'Bullied' councillor calls for national investigation into Labour anti-Ahmadi prejudice
Labour representatives have been accused of tolerating and spreading hate speech about persecuted sect.
A Labour councillor who claims she was bullied and forced to resign for defending a persecuted Muslim community has called for the party to launch a national investigation into prejudice against the sect.
Sue White resigned from Cardiff Council last week, claiming that she had been bullied for defending the local Ahmadiyya Muslim Community.
The Ahmadi regard 19th century religious teacher Mirza Ghulam Ahmed as a prophet and self-identify as Muslims, but are regarded as apostates by Islamic hardliners and have faced decades of violent persecution in Pakistan. Their anti-extremism work has been praised by Prime Minster Theresa May.
Ealier in the year the violence spilled into the UK, when Ahmadi Asad Shah was stabbed and beaten to death in March in his Glasgow shop by an Islamic extremist.
White claims a party colleague spread smears alleging the Ahmadi were linked to terror group Isis, and when she proposed a motion condemning persecution of the group not a single colleague supported her.
Labour has launched an investigation into White's allegations, and now she has called for the party to broaden its inquiry nationally.
"I would like UK Labour to be involved because discrimination against the Ahmadiyya is not confined to Cardiff. It has been painfully evident in other areas of Britain including Birmingham and London. I am also concerned that complaints of bullying taken to Welsh Labour in the past have not been dealt with to the victims' satisfaction," said White in a statement to IBTimes UK.
It is not the first time Labour has been accused of failing to confront anti-Ahmadi prejudice in its ranks.
In the 2010 general election, the campaign of current London mayor Sadiq Khan was accused of helping a Tooting local mosque stir up anti-Ahmadi prejudice to secure victory over Lib Dem Nasser Butt, a member of the Ahmadi community.
In August, IBTimes UK reported that Labour-led Birmingham Council interfaith committee had buckled to sectarian hardliners, refusing to admit the Ahmadi unless they renounced claims to be Muslims.

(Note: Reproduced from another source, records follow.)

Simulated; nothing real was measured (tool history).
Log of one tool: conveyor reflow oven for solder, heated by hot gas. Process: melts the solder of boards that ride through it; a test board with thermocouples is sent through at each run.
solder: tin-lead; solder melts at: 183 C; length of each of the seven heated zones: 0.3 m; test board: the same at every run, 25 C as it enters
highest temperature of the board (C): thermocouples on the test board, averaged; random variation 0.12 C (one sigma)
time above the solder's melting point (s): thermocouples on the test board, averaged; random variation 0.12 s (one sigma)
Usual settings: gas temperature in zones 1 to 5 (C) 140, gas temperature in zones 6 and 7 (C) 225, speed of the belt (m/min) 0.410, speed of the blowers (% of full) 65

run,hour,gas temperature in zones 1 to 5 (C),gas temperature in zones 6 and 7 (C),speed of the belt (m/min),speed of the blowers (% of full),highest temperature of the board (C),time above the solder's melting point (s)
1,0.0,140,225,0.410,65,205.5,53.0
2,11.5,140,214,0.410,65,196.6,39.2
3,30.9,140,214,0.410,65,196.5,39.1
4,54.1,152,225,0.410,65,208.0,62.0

The same month, Luton Labour MP Gavin Shuker invited cleric Abdul Aziz Chishti to an event in parliament. The Markazi Jamat-E-Ahle Sunnat UK & Overseas Trust charity, where Chishti is chief trustee, has organised events for the Khatme Nubuwwat movement, which is implicated in violent anti-Ahmadi persecution in Pakistan and spreading anti-Ahmadi hate speech in Britain. His Jamia Islamia Ghousia mosque in Luton has also hosted conferences for the group.
MP Siobhain McDonagh believes that UK authorities need to take a harder line against anti-Ahmadi persecution in the UK, and backs a national investigation into the issue.
"I am very concerned to hear of the bullying and discrimination that Cllr Sue White has encountered. Any forms of racial or religious discrimination are absolutely unacceptable and they have no place in our party, or anywhere in politics," said McDonagh.
Though I have no personal experience of this in Cardiff, I fully endorse the forthcoming review into Cardiff Labour, to explore and tackle anti-Ahmadi hatred that is being promoted there. But I will also be writing to Labour's general secretary, calling for a full, national review into the rise of prejudice faced by the Ahmadiyya Muslim Community."
The Labour Party had not responded to a request for comment by the time of publication.